By Anushka Kalyan
High school student in Granite Bay, CA
It’s that time of the year again – the sun is setting later and the flowers are blooming. Now that we’ve all hopefully settled into 2023, let’s recognize the true meaning of this new year. Oh no, not fulfilling gym resolutions or going vegan, but rather shifting our focus onto something called “Viva Magenta,” this year’s “Color of the Year” as deemed by Pantone, the color system mogul.
In 2023, using this shade of dark pink is supposedly the key to success in marketing, fashion, social media, and industry. I mean, we already have sneakers, wallpaper, and even cell phones in the marketplace sporting this color. It’s all “Viva Magenta!” But what happens when this color becomes “so last year”?
The market cycle of rapid consumerist trends is known as “fast fashion.” By mass replicating high-fashion designs and quickly making them accessible to the public at a low price, retail companies make money and we consumers wear trendy products. “Viva Magenta” was announced as the “Color of the Year” in December of 2022, and just a month later, new pants in this color were on the racks because of rapid market response.

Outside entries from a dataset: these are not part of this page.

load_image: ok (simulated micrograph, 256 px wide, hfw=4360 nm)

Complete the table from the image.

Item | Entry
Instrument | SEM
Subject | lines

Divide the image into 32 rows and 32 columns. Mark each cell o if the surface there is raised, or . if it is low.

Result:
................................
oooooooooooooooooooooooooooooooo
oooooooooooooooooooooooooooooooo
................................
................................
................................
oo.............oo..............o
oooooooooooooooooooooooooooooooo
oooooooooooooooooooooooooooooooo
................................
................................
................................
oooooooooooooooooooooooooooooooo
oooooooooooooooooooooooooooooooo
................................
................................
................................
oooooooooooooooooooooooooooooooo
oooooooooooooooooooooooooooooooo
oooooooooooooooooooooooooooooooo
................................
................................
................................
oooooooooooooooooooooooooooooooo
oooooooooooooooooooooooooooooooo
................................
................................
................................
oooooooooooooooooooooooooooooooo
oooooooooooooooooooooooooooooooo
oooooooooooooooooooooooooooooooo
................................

However, just because trendy products are available to us in a short period of time, that doesn’t mean it’s all good. According to the UN Environment Program, fast fashion production and shipping account for 20 percent of global wastewater and a significant amount of carbon emissions. They also highlight that fast fashion is responsible for more carbon emissions than all international flights and maritime shipping combined, worsened by the fact that this industry is responsible for massive human rights violations in outsourced production. Finally, according to Earth.org, when a new Color of the Year is announced or big brand names release a new style, the average US citizen throws out 81.5 pounds of clothing each year, resulting in 92 million tons of landfill waste per year. That’s a lot of trash and many more years gone into breaking this waste down! This travesty can be avoided if consumers don’t give in to very fickle trends. As a society, we buy more and more, perpetuating a cycle of consumerist greed and massive production, to the detriment of humanity and our planet.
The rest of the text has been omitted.